Shaking Hands with Danger
REVIEW: NICK SAS
There are times during David Quirk's startling show Shaking Hands with Danger that it could fit comfortably in the "performance art" section of the Fringe.
Layered with monologues addressing existential themes that T.S Eliot would have been proud of, the Melbourne-based comic takes the audience on a journey through various important happenings in his life.
From cheating, to boyhood fantasies of becoming a rock star and his fascination with Guns 'N Roses guitarist Slash; and then over to the daily grind of being a comedian with no money, Quirk does not do set 'em up, knock 'em down punch-line style comedy.
It is something entirely different.
There is an old quote from US humourist and newspaper columnist Erma Bombeck that springs to mind regarding Quirk's comedy. It said: "There is a thin line that separates laughter and pain, comedy and tragedy, humour and hurt."
And Quirk rides that line, hard. But therein lays its appeal.

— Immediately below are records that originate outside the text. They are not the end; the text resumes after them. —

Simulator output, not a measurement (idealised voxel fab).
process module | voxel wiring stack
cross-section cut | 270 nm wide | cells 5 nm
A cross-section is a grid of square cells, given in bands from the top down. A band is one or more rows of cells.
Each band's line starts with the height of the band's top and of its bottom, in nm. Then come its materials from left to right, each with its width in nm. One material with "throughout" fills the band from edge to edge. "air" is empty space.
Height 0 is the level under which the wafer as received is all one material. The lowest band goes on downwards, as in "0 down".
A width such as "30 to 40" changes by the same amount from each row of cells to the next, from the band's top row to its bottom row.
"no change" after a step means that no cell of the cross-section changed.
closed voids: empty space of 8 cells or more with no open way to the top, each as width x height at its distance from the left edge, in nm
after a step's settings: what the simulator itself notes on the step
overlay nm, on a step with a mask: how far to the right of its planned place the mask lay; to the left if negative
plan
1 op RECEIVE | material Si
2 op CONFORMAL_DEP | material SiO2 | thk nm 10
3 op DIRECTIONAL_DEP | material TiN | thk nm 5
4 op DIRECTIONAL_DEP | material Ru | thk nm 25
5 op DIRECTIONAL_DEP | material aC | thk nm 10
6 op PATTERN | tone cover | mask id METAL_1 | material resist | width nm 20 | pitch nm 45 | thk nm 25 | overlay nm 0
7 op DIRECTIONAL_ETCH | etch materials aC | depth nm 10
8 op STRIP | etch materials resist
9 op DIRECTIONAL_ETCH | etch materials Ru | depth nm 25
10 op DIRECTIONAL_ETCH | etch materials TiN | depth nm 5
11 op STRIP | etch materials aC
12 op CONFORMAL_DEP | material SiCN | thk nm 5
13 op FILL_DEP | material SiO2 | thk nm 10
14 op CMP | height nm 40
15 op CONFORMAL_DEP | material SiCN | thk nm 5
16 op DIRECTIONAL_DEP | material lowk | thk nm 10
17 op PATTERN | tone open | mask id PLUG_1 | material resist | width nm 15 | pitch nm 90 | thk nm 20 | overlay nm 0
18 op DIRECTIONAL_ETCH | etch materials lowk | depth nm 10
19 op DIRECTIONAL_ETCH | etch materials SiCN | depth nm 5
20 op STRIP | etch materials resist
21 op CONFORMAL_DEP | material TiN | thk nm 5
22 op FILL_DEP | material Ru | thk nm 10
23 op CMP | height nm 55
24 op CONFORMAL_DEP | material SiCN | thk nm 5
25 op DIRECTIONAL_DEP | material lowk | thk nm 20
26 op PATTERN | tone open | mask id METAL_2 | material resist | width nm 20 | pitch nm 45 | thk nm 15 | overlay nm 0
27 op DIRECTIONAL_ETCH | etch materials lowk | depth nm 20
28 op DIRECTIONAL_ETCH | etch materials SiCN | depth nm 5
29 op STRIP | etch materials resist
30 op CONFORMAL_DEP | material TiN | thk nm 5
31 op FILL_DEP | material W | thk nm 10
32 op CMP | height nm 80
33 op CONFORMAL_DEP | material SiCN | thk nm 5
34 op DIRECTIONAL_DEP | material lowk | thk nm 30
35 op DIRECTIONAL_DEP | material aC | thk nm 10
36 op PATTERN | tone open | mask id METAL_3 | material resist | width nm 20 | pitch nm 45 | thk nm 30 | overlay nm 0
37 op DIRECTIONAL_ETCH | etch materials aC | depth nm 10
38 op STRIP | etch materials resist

Quirk is a talented raconteur, and at times his stories are profoundly poignant. Others are downright tragic, and some are bound to make some audience members a little uncomfortable. Yet he is able to mix that obvious talent for storytelling with a sense of playfulness and a genuine witty edge (and for the purists, don't worry, there are a few penis jokes thrown in the middle).
This show isn't for everyone, and, at times, the elongated stories sometimes stretch their welcome. But for those who like their comedy with a thought-provoking edge, Quirk is one to check out.
David Quirk performs until February 8.